Check RAID Status Detail on Linux Server
How to check RAID status detail on Linux server via SSH.
DISCLAIMER : This article only used when nagios showing WARNING / CRITICAL of RAID status.
Table of Contents
Check RAID Error via Nagios
First, check raid status via nagios. Some of notifications may lead to false alarm, so we need to check thoroughly from time to time. For example, there are some server that having issue WARNING status of RAID disk.

Check via SSH
Login to server that wish to check for RAID via SSH.
Check Overall Status of Logical Disk
/opt/MegaRAID/MegaCli/MegaCli64 -PDList -a0|grep "Firmware state"
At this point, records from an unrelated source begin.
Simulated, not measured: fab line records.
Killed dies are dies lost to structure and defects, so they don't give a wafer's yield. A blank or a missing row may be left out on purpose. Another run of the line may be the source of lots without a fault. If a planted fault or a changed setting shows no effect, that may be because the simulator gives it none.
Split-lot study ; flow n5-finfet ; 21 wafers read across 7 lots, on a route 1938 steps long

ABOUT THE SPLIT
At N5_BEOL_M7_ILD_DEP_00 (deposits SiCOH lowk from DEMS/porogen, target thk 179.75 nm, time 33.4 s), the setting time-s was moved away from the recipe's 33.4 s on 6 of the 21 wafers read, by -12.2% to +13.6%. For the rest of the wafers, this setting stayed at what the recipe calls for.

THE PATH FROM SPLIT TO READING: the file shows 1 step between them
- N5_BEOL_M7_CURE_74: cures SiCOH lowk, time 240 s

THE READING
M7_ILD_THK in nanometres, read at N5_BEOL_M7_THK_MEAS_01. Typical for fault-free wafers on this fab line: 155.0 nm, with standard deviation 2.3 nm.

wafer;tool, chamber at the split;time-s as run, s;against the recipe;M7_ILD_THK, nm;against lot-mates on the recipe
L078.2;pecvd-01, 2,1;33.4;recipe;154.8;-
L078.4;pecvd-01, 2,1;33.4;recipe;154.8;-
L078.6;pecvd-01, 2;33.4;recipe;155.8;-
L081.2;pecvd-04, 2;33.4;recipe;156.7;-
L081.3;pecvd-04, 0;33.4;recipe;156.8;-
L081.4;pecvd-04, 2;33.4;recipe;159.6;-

It will appear like this :
[root@ssdvps22 ~]# /opt/MegaRAID/MegaCli/MegaCli64 -PDList -a0|grep "Firmware state" Firmware state: Online, Spun Up Firmware state: Online, Spun Up Firmware state: Online, Spun Up Firmware state: Online, Spun Up Firmware state: Online, Spun Up Firmware state: Online, Spun Up Firmware state: Online, Spun Up Firmware state: Online, Spun Up Firmware state: Online, Spun Up Firmware state: Online, Spun Up
How to Read Status Result
Based on previous check result, ssdvps22 showing good result of array logical disk RAID. We need to expect all disk showing Online, Spun Up to all servers.
What to Do the Disk Showing Bad or Degraded?
When one of disk showing Bad result or Degraded result, it is time to replace the disk. However, we need to find which disk that causing issue.
Find The Problematic Disk
Before proceed, make sure to install smartctl first.
yum install smartmontools -y
Simply use this command for a detailed look which disk that causing issue of bad or degraded.
/opt/MegaRAID/MegaCli/MegaCli64 -PDList -a0| egrep 'Slot\ Number|Device\ Id|Inquiry\ Data|Raw|Firmware\ state' | sed 's/Slot/\nSlot/g'
You will see exactly which slot that causing a disk issue.
Find Disk Serial Number (SN)
Then issue smartctl command to find disk serial number.
NOTE : N means disk slot, replace with numeric.
smartctl -a -d megaraid,N /dev/sdb
The result would be something like this :
[root@ssdvps22 ~]# smartctl -a -d megaraid,6 /dev/sdb smartctl 7.0 2018-12-30 r4883 [x86_64-linux-3.10.0-1160.2.2.el7.x86_64] (local build) Copyright (C) 2002-18, Bruce Allen, Christian Franke, www.smartmontools.org === START OF INFORMATION SECTION === Device Model: HFS960G32FEH-7A10A Serial Number: NJ04N6393I1204G1J LU WWN Device Id: 5 ace42e 0251411f7 Add. Product Id: DELL(tm) Firmware Version: DE03 User Capacity: 960,197,124,096 bytes [960 GB] Sector Sizes: 512 bytes logical, 4096 bytes physical Rotation Rate: Solid State Device Form Factor: 2.5 inches Device is: Not in smartctl database [for details use: -P showall] ATA Version is: ACS-3 (minor revision not indicated) SATA Version is: SATA 3.3, 6.0 Gb/s (current: 6.0 Gb/s) Local Time is: Fri Mar 12 10:02:43 2021 WIB SMART support is: Available - device has SMART capability. SMART support is: Enabled
Get DC Team to Replace Disk ASAP
As soon as you got serial number that has degraded or bad disk, then forward it to datacenter team for replacement. DO NOT wait for tomorrow!! Replace the disk before completely down. Please take a note, disk failure tolerance only 1 disk. You can escalate to huda via slack and let him know.
Hot Swap Disk
After the disk has been identified, then ask DC Team to replace the disk. This can be done while server is running. After disk has been replaced, the array RAID will be form automatically after you successfully plug the disk on and read by system.
How Long RAID Will be Re-formed?
It depends how many percentage build rate has been set. Basically build rate set to 30% ~ 50%. While build rate running, it will causing huge usage of I/O disk. It is best to set up build rate around 30%-50% only.
/opt/MegaRAID/MegaCli/MegaCli64 -AdpAllinfo -aALL | grep -i rebuild
Rebuild will be set automatically (depends what will be set there).
Approximately 120 minutes – 180 minutes all disk will be sync up after disk replacement.